Every year in cities across the US, an emerald horde flows between pubs, imbibing Guinnesses through faux-ginger beards and raising noise levels by many decibels. March 17th is St. Patrick’s day, an Americanized celebration of Irish heritage that has somehow turned the potato into a coconut candy and shamrocks into milkshakes.

Today’s parades and bar crawls may not resemble St. Patrick’s Day as it has ever looked in Ireland: in fact, the holiday was a solemn Catholic feast day. But in America, and New York City in particular, the holiday dates back to the days of Irish immigrants marching in solidarity to preserve their heritage.

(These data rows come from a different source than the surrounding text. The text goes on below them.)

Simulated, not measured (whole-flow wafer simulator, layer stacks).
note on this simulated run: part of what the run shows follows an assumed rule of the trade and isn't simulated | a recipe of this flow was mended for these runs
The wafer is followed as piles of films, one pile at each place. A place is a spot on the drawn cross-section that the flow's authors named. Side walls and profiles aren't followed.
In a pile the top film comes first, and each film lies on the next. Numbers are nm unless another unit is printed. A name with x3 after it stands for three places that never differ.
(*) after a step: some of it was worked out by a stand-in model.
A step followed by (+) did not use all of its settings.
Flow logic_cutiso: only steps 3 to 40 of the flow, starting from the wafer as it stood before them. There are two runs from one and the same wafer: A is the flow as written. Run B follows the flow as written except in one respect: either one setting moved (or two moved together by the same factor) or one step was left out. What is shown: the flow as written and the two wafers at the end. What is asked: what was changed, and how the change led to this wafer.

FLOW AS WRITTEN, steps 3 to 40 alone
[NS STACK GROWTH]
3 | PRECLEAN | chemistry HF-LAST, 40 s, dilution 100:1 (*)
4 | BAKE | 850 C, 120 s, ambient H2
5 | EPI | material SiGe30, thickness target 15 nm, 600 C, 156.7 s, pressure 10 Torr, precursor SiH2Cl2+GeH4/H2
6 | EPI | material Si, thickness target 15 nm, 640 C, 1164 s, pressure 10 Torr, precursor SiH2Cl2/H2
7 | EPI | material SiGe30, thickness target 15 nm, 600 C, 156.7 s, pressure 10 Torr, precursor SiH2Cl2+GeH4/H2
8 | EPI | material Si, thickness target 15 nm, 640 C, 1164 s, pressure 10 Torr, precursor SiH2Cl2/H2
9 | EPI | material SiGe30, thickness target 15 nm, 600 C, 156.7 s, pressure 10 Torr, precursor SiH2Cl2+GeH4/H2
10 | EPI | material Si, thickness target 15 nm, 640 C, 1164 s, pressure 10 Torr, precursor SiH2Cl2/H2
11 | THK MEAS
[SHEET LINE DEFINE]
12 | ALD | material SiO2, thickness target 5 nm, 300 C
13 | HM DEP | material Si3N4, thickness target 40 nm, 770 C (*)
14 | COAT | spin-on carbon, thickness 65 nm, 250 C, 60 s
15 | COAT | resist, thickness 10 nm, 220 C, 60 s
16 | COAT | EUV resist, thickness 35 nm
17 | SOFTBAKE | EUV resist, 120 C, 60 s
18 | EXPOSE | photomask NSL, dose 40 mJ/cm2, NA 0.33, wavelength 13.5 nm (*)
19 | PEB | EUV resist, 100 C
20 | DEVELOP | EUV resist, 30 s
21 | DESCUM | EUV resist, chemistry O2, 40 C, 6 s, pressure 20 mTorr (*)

That’s right: the parades and traditions most of us associate with St. Patrick’s Day aren’t really Irish at all. Instead they largely began in America, and have steadily evolved into the green tide of a leprechaun fever dream that descends upon the nation with ferocity every March.

The first parades

On March 17th, 1762, Irish soldiers serving in the British Army held the first parade in honor of the Irish feast day. The celebrations were quieter affairs at first, but that changed when record numbers of Irish immigrants emigrated to the United States a century later. The wave came as a result of the Great Famine in Ireland, which forced many to relocate in the mid-to-late 19th century.

As the Irish population grew in America, the celebration grew as well. Since the Irish were initially subjected to unfair treatment and xenophobia in the States, the celebration was one day they could come together to honor their roots in spite of discrimination. Falsely characterized as drunken and violent by outsiders and scorned for their Catholicism by Protestants, the holiday let them show pride in their hybrid identity as Irish Americans with a stake in both the past and present.

Before long, Irish-Americans began to dominate American demographics: Irishmen made up about a quarter of New York City by 1890, and they even outnumbered the population of Dublin at one point. As Irish societies and organizations emerged in New York City, the annual St. Patrick’s Day parade grew even larger. Before long it was the largest in America, and for a time the largest in the world.

The popularity of America’s St. Patrick’s Day celebration inspired Ireland to mimic the revelry back home with military parades, though pubs were closed that day until the mid-1960s. Celebrated as a religious feast day since the 17th century, the holiday didn’t become a public one in Ireland until 1907.

Modern day

Like most other major holidays, during the 20th century St. Patrick’s Day became a great commercial opportunity complete with greeting cards, streamers, treats and T-shirts. By this time the celebration was no longer limited to Irish-Americans, either: it was ubiquitous, a testament to the strength, power, and enormous number of Irish Americans.

Every year since 1991, the entirety of March has been declared Irish-American Heritage Month (in addition to Women’s History Month, of course). St. Patrick’s Day itself is not a federal holiday in the US, but it’s still marketed as a major holiday and as such you’ll see signs of it everywhere, from Chicago’s green-dyed river to the White House’s fountain and the Empire State Building.

The annual parade in New York City has evolved too. Once just an informal gathering of homesick Irish immigrants, the parade is expected to have about 200,000 people marching up 5th Avenue. The largest turnout was in 2002 with 300,000 marchers, parading in honor of 9/11 heroes.

Though much has changed, commercialization chief among deviations, some things remain the same: for example, the marching past St. Patrick’s Cathedral, wearing green, and the performance of traditional Irish tunes. With 39.6 million Americans today claiming Irish heritage — seven times the entire population of Ireland — it’s easy to see why the holiday is more popular than ever, shamrock shakes and all.